Report 2
Running ahead of Professor Whitty, I packed in extra miles at the lofty helm of HMS Rhino. Most were domestic duties, like moving half a tonne of greenery and clogging the council tip. Buy one of these, incidentally, and no matter how soft your hands or white your collar, you’re in with the hi-vis Transit class and no longer categorised as a standard householder, so pre-booking a slot there may be necessary.
Not that that’s so terrible: it’s great fun to climb up into the driving seat while wearing my fluorescent jacket, convincing all those lowly drivers that I might do something more essential to society than carping on about cars. The fact that I’ve been having technical issues with linking my phone to the entertainment system is neither here nor there – nah, to their minds, I’m just a geezer who only stops reading the Sun when he’s grabbing a burger at the drive-thru.
That’s no reflection on the Musso’s glossy paintwork. It’s more about the lag between what double cabs now are and broad perceptions of how they might be. Maybe because I live in the end of the Cotswolds that’s less bijou and more banjo, where a knackered Hilux adorns every corner, I sense anything sporting a flatbed is viewed as a workaday, macho motor.
So yes, you’re looking at a rufty-tufty go-anywhere machine that relishes mud, but the physical experience is just as cosseting as you’ll find in so many popular and, dare I say, premium cars. Do your wheels offer heated seats for rear passengers, have a self-toasting steering wheel and boast his-and-hers climate control and a cabin that’s suited and booted for executive comfort? Granted, your £30,000 SUV is probably going to ride with less eagerness to spill your cappuccino, but the ride in this elongated Musso is pretty good on slower roads – and excellent on the M5. I’ll stick my (red)neck out and say it’s the smoothest double cab I’ve driven to date.

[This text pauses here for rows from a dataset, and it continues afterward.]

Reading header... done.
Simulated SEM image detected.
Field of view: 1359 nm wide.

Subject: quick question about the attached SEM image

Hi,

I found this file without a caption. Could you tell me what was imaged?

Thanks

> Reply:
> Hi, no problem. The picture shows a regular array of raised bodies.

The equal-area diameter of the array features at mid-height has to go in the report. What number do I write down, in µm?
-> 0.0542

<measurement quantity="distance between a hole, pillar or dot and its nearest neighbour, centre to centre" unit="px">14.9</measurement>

The fly in this palatable ointment comes in the consumption. I have to admit I’ve spent barely metres so far actually exploring the Musso’s performance limits. For one thing, I’d question how crucial it is to know that the back end takes the lead at 70mph on a bend; for another, though, I can’t bear to see the needle sink south of 25mpg. Sadly though, it did just that this month when I found myself being driven nuts by lazy, contracted-out road diversions that sent me via Timbuktu for no reason other than they’d not bothered to remove them. SsangYong’s Rexton, given the same 2.2-litre unit, marches on seven Mercedes-Benz-sourced automatic cogs; the Rhino on six, procured from Aisin. Unless you switch to manual (and it’s a clunky operation), some of its selections can feel like they’re bursting to shift up. When I refuel, I know how they feel!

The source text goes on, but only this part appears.